We don’t yet know what lessons, if any, the UK Government took from the serial savaging by all sides of its disastrous consultation document on reforming the tax treatment of severance payments.

It has not published any response to that feedback, but we can probably take some short-term clarity in this area from yesterday’s Budget. From April 2018:-

  • the £30,000 exemption will be left entirely alone, but Employer (not Employee) NICs will be due on any excess over that number;

  • all payments in lieu of notice and “certain damages” will be taxable as earnings. It is presumed that “certain damages” means wrongful dismissal compensation, as this would allow the Government to hide its embarrassment at its failure to recognise in the original consultation paper that payments in lieu of notice and wrongful dismissal damages are legally the same thing; and

  • foreign service relief will be abolished.

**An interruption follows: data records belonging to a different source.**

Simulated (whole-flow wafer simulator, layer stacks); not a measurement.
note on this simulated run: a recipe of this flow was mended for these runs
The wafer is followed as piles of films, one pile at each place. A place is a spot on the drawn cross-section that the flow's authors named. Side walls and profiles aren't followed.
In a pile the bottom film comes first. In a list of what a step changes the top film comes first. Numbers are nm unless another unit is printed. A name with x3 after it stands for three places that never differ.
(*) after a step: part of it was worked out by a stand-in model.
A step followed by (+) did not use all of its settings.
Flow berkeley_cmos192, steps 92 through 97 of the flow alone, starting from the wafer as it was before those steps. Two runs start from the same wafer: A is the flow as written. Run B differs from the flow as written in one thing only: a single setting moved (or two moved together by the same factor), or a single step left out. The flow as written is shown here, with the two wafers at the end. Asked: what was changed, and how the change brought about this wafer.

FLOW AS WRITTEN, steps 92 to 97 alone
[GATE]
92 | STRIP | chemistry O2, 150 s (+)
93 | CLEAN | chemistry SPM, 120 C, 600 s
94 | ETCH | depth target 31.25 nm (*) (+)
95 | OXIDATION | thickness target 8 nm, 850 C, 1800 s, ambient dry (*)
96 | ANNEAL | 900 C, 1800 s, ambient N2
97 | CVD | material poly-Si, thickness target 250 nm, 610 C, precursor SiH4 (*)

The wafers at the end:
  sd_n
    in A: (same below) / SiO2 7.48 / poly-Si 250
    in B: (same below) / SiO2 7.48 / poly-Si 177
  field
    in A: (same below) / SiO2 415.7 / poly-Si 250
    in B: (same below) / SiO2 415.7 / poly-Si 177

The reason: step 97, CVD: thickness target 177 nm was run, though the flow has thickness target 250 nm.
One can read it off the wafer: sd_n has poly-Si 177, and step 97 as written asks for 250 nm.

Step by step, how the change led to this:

These measures confirm the widespread suspicion that the original consultation document was less about simplification of the severance tax regime and more about increasing the tax-take for the Government. Making payments in lieu of notice taxable as a matter of course will increase the costs for employers of reaching settlement agreements, sometimes materially, even where the overall payment is still less than £30,000.  Nobody much will miss foreign service relief, but the Employer NIC surcharge on payments over £30,000 may also cause complications in squaring what the employer is willing to pay out in total with what the employee requires to receive net.